TAGS:

The 2004 Hunting Act has muddied the waters sufficiently to make the life of a hunt servant somewhat challenging. The stupidities of the Act are manifest. It makes it an offence to hunt a mouse with a dog, but not a rat; you can legally hunt a rabbit but not a hare. You can flush a fox to guns with two dogs, but if you use three you commit an offence. A fox can be flushed to a bird of prey with as many dogs as you wish.

Most of us make use of the exemptions in the Act as well as following an artificially laid line. I have noted beforehand the ease with which one can be falsely implicated in breaking the law; recently, it became my turn. Hounds caught two foxes on a day’s hunting, and I was arrested and questioned for “hunting a wild mammal with dogs”.

Why, I pondered, after 11 years and around 1,000 days of trouble-free post-ban hunting, was there this unusual reaction to such an unsurprising, albeit unfortunate, occurrence?

Some time ago the old police authority — made up of two-thirds elected members of county or borough councils, and one-third magistrates — was scrapped in favour of the new elected position of Police Crime Commissioner (PCC). The idea was to create a system whereby the electorate could choose someone; in practice, the new £70,000 role seems to have become one last trough for Z-list politicos should Ant and Dec fail to come a’knocking.

Efficient spending?

On the day in question we had a visit from our new PCC, former shadow attorney-general Lord “Willy” Bach, and also several police cars and, to complete an amazing coincidence, a van-load of “hunt saboteurs”. “Efficient use of public money is vital,” Lord Bach had stated in his job application.

At the opening meet this year we had four police cars and at least eight policemen present, despite no complaints from the public and zero offences being committed. This has been the case for most Leicestershire packs. How can the expense be justified?

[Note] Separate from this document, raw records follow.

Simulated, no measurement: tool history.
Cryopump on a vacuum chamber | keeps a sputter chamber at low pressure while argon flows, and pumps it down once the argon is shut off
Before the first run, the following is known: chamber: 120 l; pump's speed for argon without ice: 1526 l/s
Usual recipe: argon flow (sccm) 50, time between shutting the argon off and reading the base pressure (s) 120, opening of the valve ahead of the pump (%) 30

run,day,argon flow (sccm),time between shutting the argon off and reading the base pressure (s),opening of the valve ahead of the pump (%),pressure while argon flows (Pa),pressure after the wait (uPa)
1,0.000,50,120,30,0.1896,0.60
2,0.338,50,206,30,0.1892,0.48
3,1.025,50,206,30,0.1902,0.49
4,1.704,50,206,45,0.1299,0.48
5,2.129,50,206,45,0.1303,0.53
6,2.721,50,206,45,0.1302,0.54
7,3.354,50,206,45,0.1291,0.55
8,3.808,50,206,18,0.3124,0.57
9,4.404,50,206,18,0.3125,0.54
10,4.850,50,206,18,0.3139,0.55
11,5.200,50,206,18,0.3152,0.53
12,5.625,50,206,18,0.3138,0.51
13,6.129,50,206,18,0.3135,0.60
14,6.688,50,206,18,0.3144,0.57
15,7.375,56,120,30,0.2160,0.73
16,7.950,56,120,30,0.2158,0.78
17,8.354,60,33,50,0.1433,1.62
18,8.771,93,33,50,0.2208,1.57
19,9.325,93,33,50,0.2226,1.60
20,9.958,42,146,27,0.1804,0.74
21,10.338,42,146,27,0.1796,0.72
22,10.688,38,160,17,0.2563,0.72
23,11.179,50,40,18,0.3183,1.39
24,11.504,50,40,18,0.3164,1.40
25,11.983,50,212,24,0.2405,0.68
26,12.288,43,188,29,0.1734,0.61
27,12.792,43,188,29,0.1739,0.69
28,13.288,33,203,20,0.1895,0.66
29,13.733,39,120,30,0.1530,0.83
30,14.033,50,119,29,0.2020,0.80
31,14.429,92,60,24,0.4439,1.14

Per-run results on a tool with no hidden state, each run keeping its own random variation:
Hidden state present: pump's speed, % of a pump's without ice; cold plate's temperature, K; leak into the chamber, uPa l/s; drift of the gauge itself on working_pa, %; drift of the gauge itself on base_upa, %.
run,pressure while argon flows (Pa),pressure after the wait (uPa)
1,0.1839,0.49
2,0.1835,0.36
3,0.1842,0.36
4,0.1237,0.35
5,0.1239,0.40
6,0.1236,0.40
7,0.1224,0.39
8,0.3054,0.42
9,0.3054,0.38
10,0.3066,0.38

I am not for a moment suggesting anyone is above the law, but the law is so open to abuse by malicious accusations from a small, dedicated group of opponents. How, one wonders, can Lord Bach warrant such pointless expense while real crime goes uninvestigated?

‘Beyond parody’

My arrest, despite proof that only a few hounds were present on both occasions and that both incidents were accidental, was beyond parody. I would have quite happily gone to Leicester nick to explain the circumstances of the incident; instead, it was apparently a better use of public funds to send a riot van, two police cars and nine officers to perform an arrest.

Unfortunately I was out for the day shooting and none of our grooms knew where. The police proceeded to follow them for several miles while they exercised the hunt horses. Perhaps they thought I would leap out of the woods, spring aboard like Rob Roy, and make for the border?

I returned and was arrested “by appointment”, thus saving the taxpayer further expense. While flattered to be considered so predominant in the world of Leicestershire malefactors, there was no need for warrants and no need for an arrest. The whole sorry saga was an abuse of process, time and police resources. Use your vote.